Brian Stamel After Get Strong Challenge

Dragon Door: Before we talk about your experience with the Get Strong Transformation Challenge, what's your background with exercise, fitness, or sports?

Brian Stramel: In Jr. High, my dad made me join football. I don't know why, I was pretty wimpy back then and I remember crying about it. When I quit, he made me join again and finish. In high school, my best friend wanted to join cross country running, so I went along with it and did cross country skiing and track all through high school. At some point while competing in those individual sports, I just decided to be tougher. While I was still in high school, I enlisted in the Army with an Airborne Ranger contract. So, it was infantry then Ranger training. I was really fit from high school varsity athletics and then from serving in a difficult part of the military.

I've always kept up with my fitness level at least, and I'm still serving in the National Guard, as an infantry officer. While passing the Army PT test is easy, I also want to be in shape for combat, and set a good example for my solders and NCOs.

Dragon Door: That makes a lot of sense! What inspired you to participate in the Get Strong Transformation Challenge?

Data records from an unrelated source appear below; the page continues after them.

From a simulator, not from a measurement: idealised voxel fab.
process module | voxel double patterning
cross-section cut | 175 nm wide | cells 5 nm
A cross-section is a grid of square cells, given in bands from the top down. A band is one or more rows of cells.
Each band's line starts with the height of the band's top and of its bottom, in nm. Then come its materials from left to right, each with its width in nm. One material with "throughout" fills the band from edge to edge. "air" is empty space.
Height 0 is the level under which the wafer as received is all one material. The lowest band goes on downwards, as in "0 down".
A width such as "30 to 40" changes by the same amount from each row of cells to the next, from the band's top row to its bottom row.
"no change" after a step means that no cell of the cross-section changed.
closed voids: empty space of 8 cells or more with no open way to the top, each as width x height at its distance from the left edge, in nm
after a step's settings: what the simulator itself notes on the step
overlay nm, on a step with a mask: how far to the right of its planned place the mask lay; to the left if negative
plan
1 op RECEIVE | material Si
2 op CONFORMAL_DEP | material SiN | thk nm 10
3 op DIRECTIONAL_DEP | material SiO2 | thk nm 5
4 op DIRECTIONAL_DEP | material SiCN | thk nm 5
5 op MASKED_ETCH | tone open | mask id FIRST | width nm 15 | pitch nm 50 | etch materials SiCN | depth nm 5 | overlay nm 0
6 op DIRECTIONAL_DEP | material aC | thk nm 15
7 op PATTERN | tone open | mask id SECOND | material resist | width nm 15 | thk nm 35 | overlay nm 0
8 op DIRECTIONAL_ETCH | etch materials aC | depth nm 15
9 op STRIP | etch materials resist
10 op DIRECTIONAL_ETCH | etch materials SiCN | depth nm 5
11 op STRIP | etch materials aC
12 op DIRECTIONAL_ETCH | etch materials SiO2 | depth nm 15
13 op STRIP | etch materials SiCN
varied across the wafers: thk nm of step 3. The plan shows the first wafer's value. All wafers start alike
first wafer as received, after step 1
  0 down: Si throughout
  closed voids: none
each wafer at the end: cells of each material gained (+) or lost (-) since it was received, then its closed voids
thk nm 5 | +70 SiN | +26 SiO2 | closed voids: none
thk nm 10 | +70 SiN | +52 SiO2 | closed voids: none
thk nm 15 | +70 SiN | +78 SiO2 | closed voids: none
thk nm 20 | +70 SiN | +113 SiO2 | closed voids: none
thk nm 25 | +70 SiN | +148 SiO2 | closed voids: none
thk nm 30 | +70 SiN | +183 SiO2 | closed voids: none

Brian Stramel: My weight had slowly crept up over the last six months, even though I was still pretty fit. I bought the Get Strong book right when it came out and read it. At the time, I was doing something else, but decided that it would be my next fitness program. My weight had crept up to nearly 200lbs, and when I get to the high 190s, that’s when I know I need to fix it. Making the mental commitment to do something about it happened to coincide with the Get Strong challenge. I managed to squeak in my entry on the final day and knew that this external motivation would help keep me on track.

Dragon Door: After you decided to take the challenge, what was your next step?

Brian Stramel: I decided while I was away from home doing a week of National Guard training. But, once I decided to do it, I started with the phase one test at the gym on the military base. I passed the phase one test and could have probably almost passed the phase two test except for the handstands. Those are tough. I started dialing in my nutrition once I got home—and after the Fourth of July. I wasn't going to start a diet on a holiday!
 
Brian Stramel Before And After The Get Strong Transformation Challenge

Dragon Door: Smart! What kind of nutritional changes did you make?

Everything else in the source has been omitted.